OS is responsible for keeping track of what parts of physical memory are free.
OS creates and manages page tables, which have mappings between virtual to physical addresses.
For each instruction that specifies a virtual address, the hardware reads the page table to get the corresponding physical address. One way the hardware may know the location of the current page table is by a register that the OS updates.
This makes sense for how processes access memory. However, I don't understand how the OS itself accesses memory.
Assuming it uses the same instructions, the hardware would still be translating from virtual addresses to physical? Is there, for example, a known physical location for a page table for the OS itself? I know the question is murky, having trouble even understanding what to ask.

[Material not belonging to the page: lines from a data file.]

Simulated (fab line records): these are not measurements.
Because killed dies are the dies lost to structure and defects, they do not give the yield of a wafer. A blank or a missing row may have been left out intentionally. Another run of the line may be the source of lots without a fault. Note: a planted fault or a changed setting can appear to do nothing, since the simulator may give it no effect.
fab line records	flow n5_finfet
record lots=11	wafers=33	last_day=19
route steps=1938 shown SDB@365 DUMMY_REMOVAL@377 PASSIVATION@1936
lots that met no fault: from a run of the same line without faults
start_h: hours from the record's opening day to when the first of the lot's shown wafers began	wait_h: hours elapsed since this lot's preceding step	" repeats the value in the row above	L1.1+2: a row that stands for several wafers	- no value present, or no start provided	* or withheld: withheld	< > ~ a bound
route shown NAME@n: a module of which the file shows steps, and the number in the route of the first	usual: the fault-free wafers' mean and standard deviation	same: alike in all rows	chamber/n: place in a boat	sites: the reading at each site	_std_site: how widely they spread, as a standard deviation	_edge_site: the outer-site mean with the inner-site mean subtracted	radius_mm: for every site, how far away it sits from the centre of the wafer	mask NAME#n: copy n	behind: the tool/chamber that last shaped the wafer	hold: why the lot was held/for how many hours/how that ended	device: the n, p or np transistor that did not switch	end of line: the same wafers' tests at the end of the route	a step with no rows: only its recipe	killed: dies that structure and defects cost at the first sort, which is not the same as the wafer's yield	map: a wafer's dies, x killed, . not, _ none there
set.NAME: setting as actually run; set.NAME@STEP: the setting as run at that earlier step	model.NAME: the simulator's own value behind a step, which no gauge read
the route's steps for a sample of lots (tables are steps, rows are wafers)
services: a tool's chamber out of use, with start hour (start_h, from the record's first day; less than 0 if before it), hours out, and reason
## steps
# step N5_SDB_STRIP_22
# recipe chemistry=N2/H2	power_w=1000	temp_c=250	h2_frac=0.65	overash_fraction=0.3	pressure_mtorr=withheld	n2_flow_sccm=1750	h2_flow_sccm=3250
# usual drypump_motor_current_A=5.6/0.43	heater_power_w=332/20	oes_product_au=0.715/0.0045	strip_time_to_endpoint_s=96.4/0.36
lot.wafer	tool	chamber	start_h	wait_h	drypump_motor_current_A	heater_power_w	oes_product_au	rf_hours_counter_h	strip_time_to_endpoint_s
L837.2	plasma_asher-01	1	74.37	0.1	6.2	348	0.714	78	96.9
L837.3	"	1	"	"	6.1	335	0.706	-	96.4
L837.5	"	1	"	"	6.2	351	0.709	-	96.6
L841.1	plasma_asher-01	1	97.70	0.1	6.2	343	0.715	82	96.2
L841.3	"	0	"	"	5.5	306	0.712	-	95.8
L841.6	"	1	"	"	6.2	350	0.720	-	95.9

At some point there has to be a page table in a physical location. The method used for this depends upon the processor.
Let me give a simple example based upon the VAX processor. Suppose you divide the logical address space into a system range shared by all processes and a user range that is unique to each process. Then give each of those ranges its own page table.
Now you can place the user page table in the system address range of the logical address space.
If you access memory in the user space, you go to page table that the system finds at a logical address in the system space, that the processor then had to translate into a physical address using the page table for the system space; a two level translation.
If you use logical addresses for the the system space page table then you'd have no way of translating those into physical addresses. Instead, the local of the system page table is defined using physical addresses.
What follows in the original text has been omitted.